Data Mapping cfxdm - dm:enrich
Enrich the data using dictionaries
Last updated
Enrich the data using dictionaries
Last updated
dm:enrich: This cfxdm function allows the user to enrich an existing dataset by looking into additional datasets or dictionaries and brings in additional enriched information from them as per the user's selection and requirement.
dm: enrich syntax:
dict (mandatory): Dictionary name (named dataset) which has additional enrichment data.
src_key_cols (mandatory): Named dataset's (source) key columns, comma separated.

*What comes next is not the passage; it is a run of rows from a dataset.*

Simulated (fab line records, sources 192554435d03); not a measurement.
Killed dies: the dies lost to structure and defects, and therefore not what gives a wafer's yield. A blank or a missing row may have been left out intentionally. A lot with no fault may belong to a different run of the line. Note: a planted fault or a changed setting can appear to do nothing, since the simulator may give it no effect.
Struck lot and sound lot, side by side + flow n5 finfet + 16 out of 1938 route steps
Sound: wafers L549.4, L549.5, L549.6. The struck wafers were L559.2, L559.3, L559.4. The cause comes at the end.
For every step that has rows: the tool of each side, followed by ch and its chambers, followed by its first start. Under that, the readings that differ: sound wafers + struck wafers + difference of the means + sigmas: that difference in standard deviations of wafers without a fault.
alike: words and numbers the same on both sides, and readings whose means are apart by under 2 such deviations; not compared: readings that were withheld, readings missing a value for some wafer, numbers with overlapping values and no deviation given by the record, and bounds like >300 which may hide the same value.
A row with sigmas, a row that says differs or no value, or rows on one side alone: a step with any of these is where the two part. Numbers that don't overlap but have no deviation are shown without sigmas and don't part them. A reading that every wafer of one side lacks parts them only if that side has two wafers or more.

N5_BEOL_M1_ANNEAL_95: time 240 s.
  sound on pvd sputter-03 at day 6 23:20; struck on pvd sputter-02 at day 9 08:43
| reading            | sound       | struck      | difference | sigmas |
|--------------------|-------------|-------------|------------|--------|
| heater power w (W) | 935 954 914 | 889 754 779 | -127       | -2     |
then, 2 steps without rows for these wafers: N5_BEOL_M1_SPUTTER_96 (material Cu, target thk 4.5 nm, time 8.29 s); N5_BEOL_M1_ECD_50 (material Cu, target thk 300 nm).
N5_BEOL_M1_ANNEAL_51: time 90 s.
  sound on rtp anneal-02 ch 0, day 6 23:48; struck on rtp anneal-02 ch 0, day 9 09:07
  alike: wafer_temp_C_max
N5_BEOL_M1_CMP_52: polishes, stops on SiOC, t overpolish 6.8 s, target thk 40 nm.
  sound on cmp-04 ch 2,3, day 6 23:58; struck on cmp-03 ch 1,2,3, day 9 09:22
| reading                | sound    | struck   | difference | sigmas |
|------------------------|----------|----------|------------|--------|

dict_key_cols (mandatory): Dictionary name's (named dataset) key columns, comma separated.
enrich_cols (mandatory): Enriched column names from Dictionary (named dataset) selected under 'dict' option, comma-separated.
The number of selected columns (count), for both src_key_cols & dict_key_cols options should be same.
i.e. if two columns are specified in src_key_cols, make sure two columns are specified in dict_key_cols too.
Step 1: Create an empty dm_enrich_example_1 using AIOps studio as shown in the below screenshot
Step 2: Add the following pipeline code/commands into the above-created pipeline as shown in the below screenshot:
You can copy the below code into your pipeline and execute that in your environment.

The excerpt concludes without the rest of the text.